Mazda's Best Month Wasn't the One Anyone Planned For
A 60% jump in MX-5 sales while the crossovers stumbled is not a fluke. It's a verdict.

Photo · Carscoops
The Numbers Don't Lie, Even When They Embarrass You
Somebody at Mazda is staring at April's sales report and feeling two things simultaneously: vindication and confusion. The MX-5 Miata — a two-seat roadster that holds approximately zero groceries, offers no all-wheel-drive option, and starts well below the forty-thousand-dollar crossovers sitting unsold on lots — jumped sixty percent. The CX-70 and CX-90, the big bets, the family-haulers, the vehicles that were supposed to justify Mazda's push upmarket? Down. Significantly.
A writer at Carscoops staked out this contrast plainly, and they're right to. The numbers are doing something more interesting than telling a sales story. They're surfacing a confession that the market has been sitting on for years.
Buyers, when given the option, went back to the thing that drives.

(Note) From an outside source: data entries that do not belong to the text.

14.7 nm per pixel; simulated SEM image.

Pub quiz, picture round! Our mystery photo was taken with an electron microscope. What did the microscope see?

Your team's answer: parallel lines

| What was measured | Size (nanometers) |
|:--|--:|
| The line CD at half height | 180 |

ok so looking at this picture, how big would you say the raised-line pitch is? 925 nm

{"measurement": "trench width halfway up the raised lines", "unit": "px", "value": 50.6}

What a Roadster Surge Actually Means
The conventional wisdom has been that sports cars are dying — slowly, politely, replaced by crossovers that offer more of everything except the one thing a roadster actually offers. More cargo room. More ground clearance. More seats. More practicality. The crossover became the default answer to a question nobody was really asking, which is: what if a car tried to be everything at once?
The MX-5 has never tried to be everything. It is light. It is small. It puts the engine up front and the fun at the back, and it has not deviated from that formula in a way that would embarrass its own past. That consistency — that refusal to apologize for being exactly one thing — reads differently in 2025 than it did in years when the market was still chasing size.
Sixty percent is not a seasonal blip. That's buyers making a deliberate choice. Someone walked past the CX-70 — which, to be clear, is a capable machine with a real interior and real technology — and kept walking until they found the two-seater. That takes conviction. That takes someone who has thought about what a car is actually for.
Mazda's crossover slump is its own story, partly tied to pricing that positioned those vehicles against German competitors with longer brand histories in that territory. But the MX-5's surge is a separate story, and it runs in the opposite direction. It says that somewhere in the buyer calculus, fun stopped being the thing you sacrifice for practicality and started being the thing you come back to when practicality has let you down.
There's something worth sitting with in the idea that Mazda's most emotionally honest vehicle is outperforming its most commercially ambitious ones. The roadster wasn't built to move the needle. It was built because some cars should exist regardless of whether they move the needle. April decided to reward that position.
The crossover future isn't dead. But it's on notice from a car that weighs less than most of its competitors' options packages.